For the record, I loved the first of these movies, Rise of the Planet of the Apes, and I really really liked the second one, Dawn of the Planet of the Apes. (I wrote an entire post about how the film thinks about justifying violence; the movie is very interesting.) This means, of course, that I am the target audience of Matt Reeves' third movie, War for the Planet of the Apes, since I already love the characters, already care about the fate of the apes, and am hoping the humans can leave them alone to live in peace. (Rupert Wyatt directed Rise; Reeves directed Dawn and War.)
Reviews of this third movie were good, so I was excited. But War falls mostly flat. It is a slow, ponderous type of thing that follows the conventions of 19th century melodrama to a tee. This means that all of the emotions in it are overdone, everything is milked for the absolute last drop of feeling that can be squeezed out of it. This is supposed to be an action movie, and it does have some good action sequences in it, but Reeves is not focused on action as much as he is focused on the feelings of everyone involved in the action. So even when we are in an action sequence, we get shots of sad chimps, looking wistfully at the camera and dreaming of better days or a world without action. All of this kind of thing slows us down, and it takes Reeves forever to do what he's trying to do.
The small, tearful, white child up on Caesar's horse stands in for all of this movie's many many feelings.
The other problem with War is that it is too intent on meaning. It takes itself extremely seriously (à la nineteenth-century melodrama). The other movies were serious too, don't get me wrong, but now that we are in a third movie, Reeves has decided that what the films are about is racism and not animals. To be sure, both topics are about the ways that we exclude people from the category of the human, but the first two movies told us a story and let us make sense of what the movies had to say. Not War. War makes explicit allegories about nationalism and Steve Bannon and the alt-right. Worse than that, the film simply tells us all what we already know about racist white supremacist without using the allegory of apes to see if there's anything new we might learn about the logic of neo-Nazism.

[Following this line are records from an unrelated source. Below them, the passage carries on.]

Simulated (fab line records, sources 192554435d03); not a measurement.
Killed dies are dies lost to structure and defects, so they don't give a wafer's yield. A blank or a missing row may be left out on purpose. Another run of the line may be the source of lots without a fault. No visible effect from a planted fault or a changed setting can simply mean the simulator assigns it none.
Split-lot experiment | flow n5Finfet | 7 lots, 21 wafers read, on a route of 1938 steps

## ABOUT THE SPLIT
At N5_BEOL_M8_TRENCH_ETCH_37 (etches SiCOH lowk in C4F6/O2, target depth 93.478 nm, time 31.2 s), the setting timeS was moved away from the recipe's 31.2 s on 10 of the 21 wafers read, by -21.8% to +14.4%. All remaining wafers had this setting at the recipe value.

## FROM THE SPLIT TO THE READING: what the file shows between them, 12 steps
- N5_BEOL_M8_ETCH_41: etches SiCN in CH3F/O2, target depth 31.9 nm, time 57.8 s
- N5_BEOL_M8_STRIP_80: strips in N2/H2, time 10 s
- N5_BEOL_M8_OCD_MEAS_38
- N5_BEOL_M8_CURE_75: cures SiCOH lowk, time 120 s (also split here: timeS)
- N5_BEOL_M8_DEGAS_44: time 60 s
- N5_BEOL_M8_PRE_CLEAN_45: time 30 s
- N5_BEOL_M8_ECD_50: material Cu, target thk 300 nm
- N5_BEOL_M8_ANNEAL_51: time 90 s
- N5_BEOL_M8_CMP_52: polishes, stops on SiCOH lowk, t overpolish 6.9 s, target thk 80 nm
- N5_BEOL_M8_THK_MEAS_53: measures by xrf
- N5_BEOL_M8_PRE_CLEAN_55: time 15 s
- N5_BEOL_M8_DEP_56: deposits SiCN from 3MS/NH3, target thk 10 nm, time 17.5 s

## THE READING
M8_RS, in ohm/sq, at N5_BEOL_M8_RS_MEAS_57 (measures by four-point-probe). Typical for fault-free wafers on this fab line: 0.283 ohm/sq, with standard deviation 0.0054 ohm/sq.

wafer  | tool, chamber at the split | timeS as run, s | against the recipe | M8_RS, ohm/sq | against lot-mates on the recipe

Still, the allegories aren't really the problem. What the allegories do is contribute even further to the slowing down of the entire pace of War. The real problem is the slow pacing of Reeves' staging and his sentimental treatment of every moment of feeling so that what could be a simple moment turns into a four-minute sequence. What could have been a good, tight, 117-minute movie became instead a 140-minute Spielberg melodrama with chimps.